February 7, 2003 | Page 3

DO THEY even care whether we believe this stuff? In the week after the State of the Union address, the Bush gang was spouting a whole pack of lies--both new fibs and recycled whoppers--to back up their case for a war on Iraq.

As Secretary of State Colin Powell, the administration's alleged "dove," was wheeled out to twist arms at the United Nations (UN), the administration was sending its message, loud and clear: We want a war on Iraq, and nobody better stand in our way.

Bush vowed in his State of the Union speech that Powell would provide the hard evidence against Iraq when he speaks at the UN February 5. But according to the Wall Street Journal, Powell will have nothing new to say--only the same old U.S. claims about weapons programs that Iraq is supposedly trying to hide from UN inspectors.

Bush also said that the White House had evidence of direct ties between the Iraqi government and the September 11 attacks carried out by Osama bin Laden's al-Qaeda network. But the New York Times reports that even the CIA and FBI don't believe this. "We've been looking at this hard for more than a year, and you know what--we just don't think [the link is] there," one FBI official told the Times.

Then there's the most outrageous lie yet. The new Homeland Security Department leaked a report to the press last week claiming, among other things, that Iraq sent agents from Canada to New York and Washington to "intensify spying activities and to carry out anti-U.S. demonstrations to stop a war against Iraq." In other words, the hundreds of thousands of us who marched against war on January 18 were mobilized by "Iraqi spies."

With the "case" for war this obviously fake, why did support for a U.S. attack on Iraq go up slightly last week, according to opinion polls? The main reason is almost no one in mainstream Washington is countering Bush's lies.

You'd think that the Democratic Party would recognize the massive protests on January 18 and Bush's steady fall in his approval ratings as signs that they could gain support by opposing the war drive. But you'd be wrong…again.

Most of the party's national leaders are only too happy to ride along on the White House war wagon. Sen. Ted Kennedy's (D-Mass.) call for a new vote on the congressional resolution to support Bush's war is being met with scorn by most of the do-nothing Democrats.

And of the four early candidates for the 2004 Democratic presidential nomination serving in Congress, three of them--Sens. John Edwards (D-N.C.) and Joe Lieberman (D-Conn.), and Rep. Richard Gephardt (D-Mo.)--say that they would support a war on Iraq, even if the UN opposed it.

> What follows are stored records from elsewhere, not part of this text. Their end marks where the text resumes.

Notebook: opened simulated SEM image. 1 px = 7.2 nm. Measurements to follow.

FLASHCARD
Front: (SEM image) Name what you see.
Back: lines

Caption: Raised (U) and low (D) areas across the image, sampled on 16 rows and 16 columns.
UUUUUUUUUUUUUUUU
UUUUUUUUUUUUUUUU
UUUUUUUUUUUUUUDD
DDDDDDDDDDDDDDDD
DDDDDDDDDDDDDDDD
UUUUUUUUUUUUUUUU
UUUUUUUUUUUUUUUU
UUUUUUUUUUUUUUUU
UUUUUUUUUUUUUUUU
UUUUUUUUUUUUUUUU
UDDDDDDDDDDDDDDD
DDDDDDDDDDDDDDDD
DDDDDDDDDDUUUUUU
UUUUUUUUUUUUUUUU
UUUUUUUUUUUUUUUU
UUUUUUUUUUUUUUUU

Meanwhile, no one should expect the lapdog corporate media to expose the White House. They've gone along with the Pentagon's lies again and again. In the lead-up to the first Gulf War on Iraq in 1991, for example, the media never questioned the horrific stories they hyped about Kuwaiti babies being thrown out of incubators by invading Iraqi soldiers. Only after the war were the stories exposed as the fabrication of a public relations firm working for the Kuwaiti government.

The Bush administration will keep making up lies to justify its war--and the rest of official Washington will go along. Our movement has to expose Washington's war makers--and seize every opportunity to reach out to those who question the drive to a new war.

Antiwar organizations around the world have called for protests on the weekend of February 15. In the U.S., activists are building for a march in New York City that could bring out larger numbers than ever before. We can send Washington a clear message: We say no to your war!